(Here in the little town on the bay at the edge of the big water the Rector of all Lewes decided it was my turn to preach on Advent 4. Well, thing is what the good people got by way of a meditation. If it serves you well, wonderful. If not, there is always the trash button. May your Advent time find you filled with wonder in the waiting. )
To God alone be glory: Amen.
This is a little meditation filled with “I” language.
The “I” is me, but maybe too it is You.
This song is yours, perhaps, even if I sing it:
Here it is:
I am waiting.
Not so much for the perfect present, either one I get or one I give.
I am waiting, but not for Santa, not for the baby to be put in the crib, not even for the Mother mild to smile at me, not even for Jesus to return.

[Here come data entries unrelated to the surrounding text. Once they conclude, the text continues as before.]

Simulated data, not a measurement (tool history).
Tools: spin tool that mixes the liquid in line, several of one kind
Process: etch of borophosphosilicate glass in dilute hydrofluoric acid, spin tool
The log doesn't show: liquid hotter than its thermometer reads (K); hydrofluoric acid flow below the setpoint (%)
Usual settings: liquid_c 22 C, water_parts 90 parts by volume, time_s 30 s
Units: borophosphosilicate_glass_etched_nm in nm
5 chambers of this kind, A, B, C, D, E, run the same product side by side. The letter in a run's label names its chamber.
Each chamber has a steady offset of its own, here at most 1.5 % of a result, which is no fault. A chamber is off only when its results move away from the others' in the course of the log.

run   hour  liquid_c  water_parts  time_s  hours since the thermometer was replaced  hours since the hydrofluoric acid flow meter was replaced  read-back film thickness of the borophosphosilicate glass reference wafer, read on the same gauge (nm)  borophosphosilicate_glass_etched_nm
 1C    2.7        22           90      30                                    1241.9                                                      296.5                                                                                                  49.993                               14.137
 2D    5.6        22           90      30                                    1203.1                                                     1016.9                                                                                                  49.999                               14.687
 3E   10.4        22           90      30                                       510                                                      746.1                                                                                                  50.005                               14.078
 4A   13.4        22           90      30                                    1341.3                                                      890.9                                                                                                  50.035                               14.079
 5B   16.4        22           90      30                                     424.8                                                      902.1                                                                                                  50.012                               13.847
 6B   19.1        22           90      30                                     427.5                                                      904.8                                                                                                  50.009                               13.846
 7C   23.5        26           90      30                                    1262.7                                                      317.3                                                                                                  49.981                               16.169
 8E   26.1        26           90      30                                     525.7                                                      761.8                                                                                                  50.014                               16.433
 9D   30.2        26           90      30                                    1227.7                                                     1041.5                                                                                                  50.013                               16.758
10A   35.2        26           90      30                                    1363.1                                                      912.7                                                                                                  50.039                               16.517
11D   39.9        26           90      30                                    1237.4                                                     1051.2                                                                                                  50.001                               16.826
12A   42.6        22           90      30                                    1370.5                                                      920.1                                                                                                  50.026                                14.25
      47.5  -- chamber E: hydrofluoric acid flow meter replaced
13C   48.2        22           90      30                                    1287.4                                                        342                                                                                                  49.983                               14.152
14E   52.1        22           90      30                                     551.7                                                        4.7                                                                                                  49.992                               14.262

I am waiting , I am always waiting, for confirmation that Life and Love and Justice are real. I believe they are, but where’s the confirmation?
And I am waiting for the daily visitation of Almighty God, not in thunder and lightening (which would scare me to death) but in a still small voice, preparing me, as the collect today says, to be a fit place for the presence of Jesus Christ the Lord. (Some days that waiting seems confirmed, others, well, less so.)
And I am waiting for the stirring up of great power, the power of the Lord, whose stirring will be so great as to even get me into gear, and get me moving, so that I am delivered from being a lump and made alive again. Oh, I am ready and waiting.
And I am waiting for new cloths, the armor, that will make me, in this present time, a Child of the Light.
And I am waiting for Johnny and Sally and all the other men and women in our armed forces to come marching home again hurrah, hurrah, and for war to become an oddity of history’s distant past,
And I am waiting to be, well, pregnant with hope, and good luck with that – I’m not a woman and I don’t play one on TV. But with God, anything is possible, even being like Mary, overshadowed by the power of the Most High. Maybe I too can be pregnant with hope and give birth to some new way of being in the world. Hey, with God…it is all possible.
I am waiting, I am perpetually waiting, along with Lawrence Ferlingehetti and good ol Allen Ginsberg and wacky Jack Kerouac, for the truth to sink in that nothing matters except perpetual wonder.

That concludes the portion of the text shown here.